Lynnwood Council challenger’s lead now at 13 votes

Lynnwood City Council challenger Van AuBuchon’s lead over incumbent Jim Smith dropped to 13 votes Tuesday from his 14-vote lead Friday.

Smith had led in early returns. AuBuchon moved into a tie Nov. 16 and edged ahead a day later.

Elections officials counted 13 new votes Tuesday – six for AuBuchon, seven for Smith.

AuBuchon had 3,619 votes Tuesday to 3,606 for Smith. AuBuchon had 3,613 votes Friday to 3,599 for Smith. There continued to be 39 write-in votes. At least 290 Lynnwood voters left the position blank.

The two are likely to be headed for a recount, probably a hand recount.

State law requires a machine recount if the margin between two candidates is less than 0.5 percent of their combined total when the county certifies results Nov. 29. It’s a hand recount if the margin is less than 0.25 percent.

With the current two-candidate total of 7,225 votes, a margin of 36 votes or fewer would trigger a machine recount, and a margin of 18 votes or fewer would trigger a hand recount.

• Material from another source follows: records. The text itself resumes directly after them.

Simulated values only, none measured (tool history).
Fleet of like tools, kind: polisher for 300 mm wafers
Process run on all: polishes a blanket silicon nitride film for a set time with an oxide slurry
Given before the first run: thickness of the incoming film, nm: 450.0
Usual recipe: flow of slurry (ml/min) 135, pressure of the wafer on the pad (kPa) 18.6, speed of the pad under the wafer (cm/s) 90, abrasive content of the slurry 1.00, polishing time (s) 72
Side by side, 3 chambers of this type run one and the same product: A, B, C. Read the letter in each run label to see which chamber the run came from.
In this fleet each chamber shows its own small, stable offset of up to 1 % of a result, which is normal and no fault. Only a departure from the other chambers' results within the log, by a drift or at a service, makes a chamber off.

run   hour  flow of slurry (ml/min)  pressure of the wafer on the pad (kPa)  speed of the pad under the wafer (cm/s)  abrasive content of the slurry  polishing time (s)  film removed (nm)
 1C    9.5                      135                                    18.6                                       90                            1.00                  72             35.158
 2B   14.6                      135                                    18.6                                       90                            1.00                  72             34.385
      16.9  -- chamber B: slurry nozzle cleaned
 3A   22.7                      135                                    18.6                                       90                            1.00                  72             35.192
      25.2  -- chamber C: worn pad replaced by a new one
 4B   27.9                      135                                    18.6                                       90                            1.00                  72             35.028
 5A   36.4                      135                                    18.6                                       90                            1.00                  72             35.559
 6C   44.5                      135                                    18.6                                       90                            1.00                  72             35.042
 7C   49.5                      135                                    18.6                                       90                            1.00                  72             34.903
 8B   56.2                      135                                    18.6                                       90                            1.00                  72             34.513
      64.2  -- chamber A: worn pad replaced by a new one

A machine recount means that elections officials run all Lynnwood ballots through the counting machine after separating them from other county ballots. A hand recount means that teams of two members appointed by county Democrats and Republicans count piles of ballots with supervision from county officials until they agree on totals.

A tie vote after a recount would mean deciding the election by a coin flip.

County officials have less than a fraction of a percent of votes left to count – 40 uncounted ballots on hand from around the county and any additional ballots that still may arrive, either from voters whose ballots were returned for signature verification or from voters living traveling or serving in the military overseas. They have counted more than 52 percent of county ballots. They had expected a turnout of 52 percent to 53 percent.

The county will release its next count Nov. 28.